Spark is the darling of the open source community right now. It’s setting the Hadoop world on fire with its power and speed in large scale data processing on Hadoop clusters. Spark is one of the most active big data open source projects, has bunches of enthusiastic committers, has its own group of ecosystem applications, and is now part of most standard Hadoop distributions. Neat trick for a data processing framework that didn’t even start life as a Hadoop project.
Spark was developed by academics at Berkeley. I suspect they were looking for a better way to design and execute large scale machine learning algorithms. Regardless of the reasons, Spark has become one of the best performing and most well-loved of the Hadoop frameworks. I have adored this bright, fascinating engine since it was just a bit more than a twinkle in the eye of the BDAS (Berkeley Data Analytics Stack) team. I have also watched it burn a lot of other promising technologies in its wake.The Tragedy of Tez, Drill and Impala as Michael Segel on LinkedIn so eloquently put it, is mainly the timing of Spark.
Data Processing Paradigm (How does it work?)
Like Actian DataFlow, Spark doesn’t require Hadoop to function. Spark was originally developed to run on Mesos clusters. Like DataFlow and Tez, it implements DAGs, which gives it excellent flexibility and parallel speed. Spark pipelines like a champ. Also, like DataFlow, but unlike Tez, Spark does not use the MapReduce mapper and reducer programming paradigm. It does provide a map and reduce capability, so if that’s what you need, you can still do it with Spark. However, Spark is free of that restrictive paradigm’s stilted style of execution. (No kangaroo data processing here.)
Spark does all of its data processing in memory in its own unique data format called an RDD (Resilient Distributed Dataset). It starts by reading data from disk into its in-memory RDD format, and the data stays in memory from there until you tell it to put some sort of output on disk.
One of the interesting aspects of the RDD format is that its immutable. Once created, an RDD is never modified. Data transformation commands result in a new RDD being created. A simple command can make an RDD hang around in memory, giving it some of the useful characteristics of an in-memory distributed database.
Interface (How do you use it?)
The Spark API has historically been easy to use and well-documented with a good library of pre-built functions to work with. It is definitely a Scala centric framework, with Python and Java interfaces lagging behind.
DataBricks has developed a cloud offering with a notebook style interface that has elevated Spark from raw Scala programming to something approaching an IDE (Interactive Development Environment), and vastly simplifies getting acquainted with this sparkly tool.
However, the interactive Spark shell is the obvious and most commonly used way to interact with this framework. Anyone who is comfortable programming in Scala is most likely going to go that route.

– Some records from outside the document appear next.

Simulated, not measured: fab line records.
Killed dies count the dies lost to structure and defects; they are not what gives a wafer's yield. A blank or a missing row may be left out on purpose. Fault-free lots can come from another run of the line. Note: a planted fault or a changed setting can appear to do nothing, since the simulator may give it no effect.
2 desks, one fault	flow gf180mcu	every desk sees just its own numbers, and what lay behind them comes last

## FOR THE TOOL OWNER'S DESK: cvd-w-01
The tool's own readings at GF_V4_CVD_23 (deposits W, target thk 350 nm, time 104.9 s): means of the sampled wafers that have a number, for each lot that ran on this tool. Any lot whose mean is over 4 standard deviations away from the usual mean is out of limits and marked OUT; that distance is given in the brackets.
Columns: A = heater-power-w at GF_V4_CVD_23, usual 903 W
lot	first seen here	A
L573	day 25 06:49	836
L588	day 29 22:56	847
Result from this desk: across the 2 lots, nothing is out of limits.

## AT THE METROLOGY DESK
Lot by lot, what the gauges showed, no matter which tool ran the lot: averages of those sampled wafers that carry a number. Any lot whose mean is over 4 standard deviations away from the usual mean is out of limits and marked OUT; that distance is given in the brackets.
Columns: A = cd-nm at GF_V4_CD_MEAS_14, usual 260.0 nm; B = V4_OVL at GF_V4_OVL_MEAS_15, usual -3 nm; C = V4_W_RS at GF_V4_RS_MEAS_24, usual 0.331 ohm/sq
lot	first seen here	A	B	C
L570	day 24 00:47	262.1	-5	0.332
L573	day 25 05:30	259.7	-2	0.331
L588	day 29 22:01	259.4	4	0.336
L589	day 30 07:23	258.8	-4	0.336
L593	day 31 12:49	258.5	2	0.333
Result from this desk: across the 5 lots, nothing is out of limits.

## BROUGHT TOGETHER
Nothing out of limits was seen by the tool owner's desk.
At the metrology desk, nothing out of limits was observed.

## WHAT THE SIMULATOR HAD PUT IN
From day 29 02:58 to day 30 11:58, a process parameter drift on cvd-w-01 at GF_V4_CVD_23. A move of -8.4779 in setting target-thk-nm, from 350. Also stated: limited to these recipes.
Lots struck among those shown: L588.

Weak Areas (What is it NOT good for?)
One of the common weaknesses of any in-memory data processing framework is recovering from failure. Due to the ephemeral nature of RAM, a hardware failure in the middle of an in-memory database process can wipe out information irrecoverably. Any process in-flight will have to be started over again from the beginning. This is NOT a Spark weakness.
The “Resilient” aspect of the RDD format means that a journal entry of each data change is persisted to disk. In the case of a hardware failure, the data changes can be replicated to restore the RDD to the state it was in just before the crash.
Spark’s real weakness is also its strength. It pulls entire data sets into memory, and does all of its work there. Doing everything in-memory makes Spark a huge memory hog. It gets particularly ugly if multiple transformation steps cause the creation of multiple, slightly different copies of the RDD. Spark has intelligent spill-to-disk capabilities, like any good in-memory database, but if it has to use them, you lose the processing speed advantage of an in-memory data processing framework.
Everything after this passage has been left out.